The latest round of financial shockers didn't just send Wall Street traders scrambling—the problems also have consumers wondering if it's a good time to buy a home or refinance, given the impact on mortgage rates. Here's how experts weigh in on what Lehman Brothers' bankruptcy and Merrill Lynch's sale to Bank of America mean for home buyers:
What effect will the latest news have on mortgage rates?
Rates will most likely go down as investors, trying to find a safe haven in a rough stock market, turn to "quality" vehicles such as treasury securities. The prices on 10-year notes have already gone up—which means their yields have gone down—since the weekend's announcements. Since 30-year mortgage rates tend to follow the yield of 10-year treasury notes, those rates have also fallen, explains banking consultant Bert Ely. Bankrate.com reports an average 30-year fixed rate of 5.78 percent, down from last week's 6.08 percent. In August, 30-year fixed rates hovered around 6.5 percent.

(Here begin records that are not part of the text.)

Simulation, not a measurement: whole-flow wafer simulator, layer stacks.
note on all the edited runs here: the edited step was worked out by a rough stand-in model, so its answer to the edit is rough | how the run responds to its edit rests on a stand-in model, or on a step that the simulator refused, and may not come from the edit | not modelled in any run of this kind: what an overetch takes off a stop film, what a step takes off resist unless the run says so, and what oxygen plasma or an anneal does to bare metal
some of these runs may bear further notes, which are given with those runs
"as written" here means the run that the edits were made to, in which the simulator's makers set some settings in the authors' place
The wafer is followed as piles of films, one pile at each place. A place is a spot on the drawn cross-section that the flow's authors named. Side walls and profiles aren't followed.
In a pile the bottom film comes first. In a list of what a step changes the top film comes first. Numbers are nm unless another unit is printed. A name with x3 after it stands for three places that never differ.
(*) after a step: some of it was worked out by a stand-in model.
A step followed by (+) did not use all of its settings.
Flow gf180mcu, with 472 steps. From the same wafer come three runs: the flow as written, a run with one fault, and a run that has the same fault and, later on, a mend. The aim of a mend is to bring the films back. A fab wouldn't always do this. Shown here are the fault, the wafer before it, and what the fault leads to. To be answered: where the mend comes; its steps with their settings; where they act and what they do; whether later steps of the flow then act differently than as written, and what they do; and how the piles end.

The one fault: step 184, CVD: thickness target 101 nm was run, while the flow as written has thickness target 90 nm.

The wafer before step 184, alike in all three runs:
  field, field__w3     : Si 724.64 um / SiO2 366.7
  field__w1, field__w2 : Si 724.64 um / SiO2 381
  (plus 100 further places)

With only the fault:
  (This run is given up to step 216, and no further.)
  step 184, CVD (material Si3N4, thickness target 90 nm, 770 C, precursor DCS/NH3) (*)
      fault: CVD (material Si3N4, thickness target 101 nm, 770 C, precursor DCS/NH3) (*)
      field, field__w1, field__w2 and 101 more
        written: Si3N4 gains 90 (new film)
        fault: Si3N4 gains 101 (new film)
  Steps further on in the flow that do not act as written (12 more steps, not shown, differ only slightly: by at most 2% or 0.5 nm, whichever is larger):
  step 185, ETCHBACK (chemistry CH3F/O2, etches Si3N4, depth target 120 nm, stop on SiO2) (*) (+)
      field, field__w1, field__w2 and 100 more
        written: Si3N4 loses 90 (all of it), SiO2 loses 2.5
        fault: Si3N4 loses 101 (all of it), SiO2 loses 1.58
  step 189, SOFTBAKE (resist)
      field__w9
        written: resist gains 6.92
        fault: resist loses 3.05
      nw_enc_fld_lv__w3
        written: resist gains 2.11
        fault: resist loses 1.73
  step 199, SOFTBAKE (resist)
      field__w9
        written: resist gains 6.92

But such declines could be temporary, says Keith Gumbinger, vice president of HSHAssociates.com, which tracks the mortgage industry for consumers. The weekend's news underscores just how shaky mortgage investments are right now, which could drive rates up. They also could be pushed up by Lehman unloading its own mortgage-related assets onto a glutted marketplace.
So does that mean it's a good or bad time to buy a house?
It depends. While mortgage rates are attractive, lenders are increasingly picky about borrowers in the aftermath of the subprime mortgage crisis. Many lenders require larger down payments (at least 5 or 10 percent) and higher credit scores to qualify for rock-bottom interest rates, which could make it harder—or more expensive—for consumers with shaky credit to take out loans.
"If you've got an opportunity to get a loan in this market—if you can make it over all the hurdles to get access to financing—then yes," it's a good time to buy, says Gumbinger. But, he adds, "it's also a know-thy-lender market, as firms are closing doors and disappearing, so it might not be a bad idea to have a second source of funding available in case your deal falls apart." That advice is especially important for consumers with less-than-stellar credit, he adds.
What about the government's takeover of Freddie Mac and Fannie Mae? Did that end up lowering rates?
Rates did fall slightly last week in response to the government's intervention, and industry experts predicted overall declines of between a quarter of a percentage point and a full percentage point.
What happens next? Will rates continue to drop?
Nobody knows. Ely points out that the mortgage rates could tick back up as quickly as they ticked down. If the stock market rebounds, for example, investors might put their money back in more aggressive vehicles. Then the yield on 10-year treasury notes would be likely to rise again, driving mortgage rates back up.
Other factors to watch include inflation, economic growth, and changes to the Fed rate. But in this environment, even a cut to the Fed's rate would most likely have little impact on the mortgage rates consumers face, Gumbinger says. Only when the mortgage industry recovers, as measured by key factors such as rising home prices and a decline in delinquency filings, will rates fall significantly. His prediction for when that day will come? Probably sometime next year.